Dec. 20 (GIN) – Sexy garments made for Victoria’s Secret claim to include “fair trade” fibers from cotton farms in Burkina Faso.

“Good for women,” reads a booklet accompanying a Victoria’s Secret ‘fair trade’ thong covered with blue and lavender daisies. “Good for the children who depend on them.”

But an investigative reporter for Bloomburg News found children, age 13 and under, doing backbreaking work including a 12 year old girl digging rows for cotton by hand. The farm was the length of four football fields.

In most developing countries, this work would be done by an animal and a plow, but in Burkina Faso, farmers are so poor it’s easier and cheaper to use orphans.

“It’s really extraordinary. The work goes on for six or seven months, all the way through the harvest,” Bloomberg reporter Cam Simpson said.

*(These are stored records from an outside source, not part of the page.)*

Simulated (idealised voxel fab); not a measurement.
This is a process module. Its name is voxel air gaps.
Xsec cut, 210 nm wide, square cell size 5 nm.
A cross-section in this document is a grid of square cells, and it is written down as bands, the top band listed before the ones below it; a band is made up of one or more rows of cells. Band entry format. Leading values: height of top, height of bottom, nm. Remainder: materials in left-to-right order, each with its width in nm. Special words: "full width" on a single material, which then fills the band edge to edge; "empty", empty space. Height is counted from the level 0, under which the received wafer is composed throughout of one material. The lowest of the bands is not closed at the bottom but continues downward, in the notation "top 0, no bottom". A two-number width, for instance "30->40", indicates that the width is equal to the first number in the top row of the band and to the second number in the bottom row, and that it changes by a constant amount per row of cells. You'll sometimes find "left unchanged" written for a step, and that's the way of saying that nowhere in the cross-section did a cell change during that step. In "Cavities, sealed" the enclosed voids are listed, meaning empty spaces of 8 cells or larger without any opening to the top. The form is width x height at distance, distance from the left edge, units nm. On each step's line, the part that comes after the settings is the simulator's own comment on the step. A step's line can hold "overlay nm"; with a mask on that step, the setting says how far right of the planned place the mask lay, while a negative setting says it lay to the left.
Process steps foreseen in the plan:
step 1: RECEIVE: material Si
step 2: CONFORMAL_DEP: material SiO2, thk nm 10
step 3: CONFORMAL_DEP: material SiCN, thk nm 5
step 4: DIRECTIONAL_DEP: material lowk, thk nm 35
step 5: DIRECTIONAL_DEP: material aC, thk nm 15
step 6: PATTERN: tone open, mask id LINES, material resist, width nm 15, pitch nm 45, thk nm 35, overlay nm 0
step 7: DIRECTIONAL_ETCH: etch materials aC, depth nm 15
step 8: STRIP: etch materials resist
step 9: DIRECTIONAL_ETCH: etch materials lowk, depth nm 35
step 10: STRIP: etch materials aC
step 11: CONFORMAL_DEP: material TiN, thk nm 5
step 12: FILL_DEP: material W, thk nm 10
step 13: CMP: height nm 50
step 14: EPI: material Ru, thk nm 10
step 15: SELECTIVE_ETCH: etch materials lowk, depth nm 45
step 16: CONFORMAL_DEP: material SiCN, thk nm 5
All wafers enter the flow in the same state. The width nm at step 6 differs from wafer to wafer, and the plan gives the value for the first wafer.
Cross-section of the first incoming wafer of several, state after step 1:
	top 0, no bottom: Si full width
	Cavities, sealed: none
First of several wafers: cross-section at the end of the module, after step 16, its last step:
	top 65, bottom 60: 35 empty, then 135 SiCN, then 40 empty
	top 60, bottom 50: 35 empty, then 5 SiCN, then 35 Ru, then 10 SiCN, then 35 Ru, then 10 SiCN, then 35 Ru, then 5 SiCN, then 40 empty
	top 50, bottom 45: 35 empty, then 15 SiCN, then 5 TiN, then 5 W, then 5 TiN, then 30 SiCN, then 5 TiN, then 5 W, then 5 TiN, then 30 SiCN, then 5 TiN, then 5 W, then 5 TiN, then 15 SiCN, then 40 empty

Organic farms make greater demands on young workers. Children must weed the fields by hand, haul manure compost to each of the plants and pluck worms out of the cotton, and then smash them with their foot. With over 7000 fair trade farmers in 2008, investigators found children who were abused or malnourished, illegally kept out of school, and overworked.

Cotton is produced with child or forced labor in more countries than any other commodity except gold in the global supply chain, according to the U.S. Labor Department. The West African nation of Burkina Faso has been repeatedly cited for the worst forms of child labor.

Victoria’s Secret’s parent company has pledged an investigation.